Comparing the idea of human rights in various historical declarations (History, Upper Secondary School)

Author(s): Liisa Ilomäki (1) & Jarkko Liedes (2)

Affiliation(s): University of Helsinki (1), Helsinki Media Arts Upper Secondary School (1)

Date of publication: October 5, 2015

The Educational Problem

For students, it is difficult in integrate the topic of human rights taught in history to other subjects in which human rights are also studied. In addition, students should learn collaborative practices while learning history.

The Solution

This history case was part of a larger project of human rights in an upper secondary school. Several courses (representing various subjects) were integrated: History (this case), Social studies, English language, Geography, Religion (ethics), Media studies, and Philosophy. These courses were conducted at the same phase in April-May before the summer break, lasting seven weeks. During each course, the teaching of the topic and integration with other subjects was organised so that it matched with the aims of the course. At the beginning of the courses, almost all students followed an introductory lesson about human rights, which was given by an external expert from the United Nations association of Finland.

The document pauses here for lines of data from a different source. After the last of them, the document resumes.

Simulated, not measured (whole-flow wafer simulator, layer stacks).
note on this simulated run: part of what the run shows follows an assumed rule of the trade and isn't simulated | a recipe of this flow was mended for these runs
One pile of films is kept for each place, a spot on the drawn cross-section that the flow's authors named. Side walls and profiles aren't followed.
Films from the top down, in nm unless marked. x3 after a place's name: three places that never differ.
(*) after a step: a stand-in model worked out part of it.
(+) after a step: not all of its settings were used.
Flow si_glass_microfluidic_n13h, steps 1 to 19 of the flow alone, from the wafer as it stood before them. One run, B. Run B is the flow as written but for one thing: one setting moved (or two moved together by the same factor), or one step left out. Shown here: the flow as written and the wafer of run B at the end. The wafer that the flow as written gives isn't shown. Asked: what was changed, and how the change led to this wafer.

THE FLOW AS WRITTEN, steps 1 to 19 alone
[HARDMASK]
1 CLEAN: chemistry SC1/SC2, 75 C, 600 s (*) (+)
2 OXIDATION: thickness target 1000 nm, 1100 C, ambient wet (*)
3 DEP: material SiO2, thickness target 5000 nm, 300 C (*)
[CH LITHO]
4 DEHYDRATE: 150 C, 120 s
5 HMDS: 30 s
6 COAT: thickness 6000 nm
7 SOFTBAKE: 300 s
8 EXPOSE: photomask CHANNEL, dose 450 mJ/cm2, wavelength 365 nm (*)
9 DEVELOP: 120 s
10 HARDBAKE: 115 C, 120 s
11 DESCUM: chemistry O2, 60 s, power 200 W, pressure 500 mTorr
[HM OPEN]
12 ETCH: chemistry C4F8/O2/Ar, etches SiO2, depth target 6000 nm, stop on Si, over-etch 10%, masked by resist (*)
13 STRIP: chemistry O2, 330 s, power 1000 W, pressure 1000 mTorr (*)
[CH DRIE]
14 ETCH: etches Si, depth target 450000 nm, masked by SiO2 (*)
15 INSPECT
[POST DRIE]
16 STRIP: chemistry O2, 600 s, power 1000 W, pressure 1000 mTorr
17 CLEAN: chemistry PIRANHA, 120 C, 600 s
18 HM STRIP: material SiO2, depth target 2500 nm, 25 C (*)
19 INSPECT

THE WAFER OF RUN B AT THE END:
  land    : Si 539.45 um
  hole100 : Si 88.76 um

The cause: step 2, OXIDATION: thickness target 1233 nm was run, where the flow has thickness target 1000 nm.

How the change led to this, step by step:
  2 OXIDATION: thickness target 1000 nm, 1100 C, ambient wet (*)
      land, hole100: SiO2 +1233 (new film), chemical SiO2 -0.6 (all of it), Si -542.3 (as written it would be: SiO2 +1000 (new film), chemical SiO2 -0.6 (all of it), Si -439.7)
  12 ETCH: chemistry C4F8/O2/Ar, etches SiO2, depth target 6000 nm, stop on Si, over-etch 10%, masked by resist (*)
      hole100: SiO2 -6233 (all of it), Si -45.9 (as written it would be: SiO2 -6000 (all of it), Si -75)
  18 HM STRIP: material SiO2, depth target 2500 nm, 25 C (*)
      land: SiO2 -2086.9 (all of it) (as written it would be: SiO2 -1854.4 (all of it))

For the history project, the teacher had organised assignments for group works before the course started; the aim was to seek for answers to the question about how the human rights have come true during the various phases in history. Students used, altogether, three lessons (75 minutes each) for doing the group work. Groups used Google Sites as an environment into which they produced their work; each group had a virtual page for their use. The teacher had formed groups of 3 to 4 students. During the lessons, the teacher guided the groups both with the content and with the process of the group work (e.g. “someone takes the first initiative about how to start the work”).

Key Experiences

Google Sites worked well as a collaborative tool, and the groups, in general, managed to complete their assignments. Students learned the idea of human rights better than during previous courses which were conducted without this kind of group work. However, the assignments were probably too large for the time given. The integration of subjects with other courses did not succeed well enough because all groups got their assignments ready only at the end of the course and there was not any more time for reflecting on and combining the results with the results of the other courses.